Opinion

“UPC member states must commit to maximum transparency of judgments”

The rules are changing for the publication of Unified Patent Court decisions, causing alarm among users that important UPC judgments might not be published. Member states must unequivocally commit to full transparency of judgments, or the UPC will face a loss of confidence. That would be a serious problem for the new court.

27 April 2022 by Mathieu Klos

JUVE Patent co-editor Mathieu Klos shares his opinion on the recent amendments to Rule 262, which could impact the ability of the UPC to share judgments with its users ©Hue Chee Kong/ADOBE STOCK

The furor around the change to the UPC Rules of Procedure Rule 262 comes at an inopportune time. In recent days, the outcry on social media and among the European patent community has been great. Many future users fear that, contrary to previous plans, the Unified Patent Court will not publish all judgments and orders.

Potential users now talk about a “lack of transparency” and “loss of confidence”. Prominent in-house attorneys such as Sanofi’s Mathilde Rauline called on their peers on LinkedIn to lobby the UPC Administrative Committee for public access to all decisions. Professional associations also submitted queries and opinions.
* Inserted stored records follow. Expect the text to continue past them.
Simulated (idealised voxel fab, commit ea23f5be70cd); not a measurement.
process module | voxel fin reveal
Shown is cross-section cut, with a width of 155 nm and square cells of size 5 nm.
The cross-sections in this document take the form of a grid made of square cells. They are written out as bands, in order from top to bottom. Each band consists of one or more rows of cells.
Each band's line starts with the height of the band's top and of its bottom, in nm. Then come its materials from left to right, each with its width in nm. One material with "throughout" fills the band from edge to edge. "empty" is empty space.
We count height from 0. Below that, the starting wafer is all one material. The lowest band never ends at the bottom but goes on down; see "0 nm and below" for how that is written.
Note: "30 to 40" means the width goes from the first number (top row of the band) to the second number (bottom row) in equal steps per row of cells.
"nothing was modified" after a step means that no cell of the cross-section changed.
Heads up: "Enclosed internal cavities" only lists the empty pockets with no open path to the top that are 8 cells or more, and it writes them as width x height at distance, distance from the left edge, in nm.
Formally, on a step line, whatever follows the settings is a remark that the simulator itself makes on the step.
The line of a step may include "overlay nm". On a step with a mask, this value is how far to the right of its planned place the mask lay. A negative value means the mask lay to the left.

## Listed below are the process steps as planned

But member states must take the uproar among future users of the court seriously. Regarding the transparency of decisions from a new and, moreover, international court, IP in-house counsel and lawyers do not joke around.

UPC beholden to GDPR

Amendments to Rule 262 of the UPC Rules of Procedure is what is causing the upset. For all intents and purposes, those responsible mean well, and want to – or rather had to – incorporate General Data Protection Regulation (GDPR) requirements to ensure personal data protection for users. The current version of the Rules of Procedure dates back to before the introduction of GDPR.

Rule 262 governs public access to the register. Previously, it stated that, “written pleadings, evidence, decisions and orders lodged at or made by the Court and recorded by the Registry shall be available to the public, unless a party has requested that certain information be kept confidential…”

However, the current version of the amendment states that judgments “…shall be available to the public, upon reasoned request to the Registry following, where applicable, anonymisation of personal data within the meaning of Regulation (EU) 2016/679.”

The judge-rapporteur in each case will decide what is published and how, following consultation with the relevant parties.

Three little words

Currently, the issue is with three key words: “upon reasoned request”. For many future users, the UPC making decisions public only upon request seems absurd.

On LinkedIn, a French patent attorney writes, “Keeping the judgments secret will be detrimental to predictability and will certainly not encourage the use of the UPC”. A Swiss patent attorney is even more explicit. They says, “Frankly, a pan-European court that does not publish all its judgments by default would be a disgrace.”

UPC needs trust and confidence

Trust is virtually the lifeblood of the UPC. Only when users have confidence in the system will they bring cases before the court. With multiple challenges to the court’s implementation, such as Brexit and the German constitutional challenge, user trust in the system took a nosedive. With preparatory work once again moving forward, the legal profession’s support for the UPC is increasing.

Therefore, the discussion around amending Rule 262 comes at an inopportune time. This is especially as the member states discussed amendments behind closed doors, with the result becoming public only by accident.

Meanwhile, UPC officials are attempting damage control. Alexander Ramsay, chair of the Administrative Committee, explained at the request of JUVE Patent that transparency is important to spread the jurisprudence of the court, as well as to create trust and confidence among the users. He says, “Public availability of the relevant decisions such as judgments and orders is key in this regard”.

Ramsay also emphasised that the primary purpose of amending Rule 262 is ensuring that the UPC would fulfill its obligations to protect personal information contained in procedural documents, such as pleadings and evidence. According to Article 23 of the Statute of the UPC, the registrar must publish decisions.

Clear stance needed

From Ramsay’s statements, as well as talking to other users from UPC states, JUVE Patent understands that the court will publish as many judgments as possible. It also aims to redact as little personal data as possible. However, this is not guaranteed. The provisions in the UPC rules are contradictory, with Ramsay’s statement leaving room for speculation whether “relevant decisions” really means all judgments.

The UPC members states now have until July to provide clarity on this issue, after which they want to adopt the Rules of Procedure. Paramount for users is that the UPC publishes all judgments and orders. But whether this must also include pleadings and evidence is still in dispute.

Of course, many in the patent community still want to use the new court when it opens its doors. But the UPC must publish all decisions in perpetuity. Only then can users follow the development of case law and build up confidence in the new court. Users also emphasise that only the most experienced patent judges should staff the UPC.

Here, too, the UPC risks losing user confidence if too many countries push through inexperienced judges. Until the court launches, it still faces many opportunities to lose trust.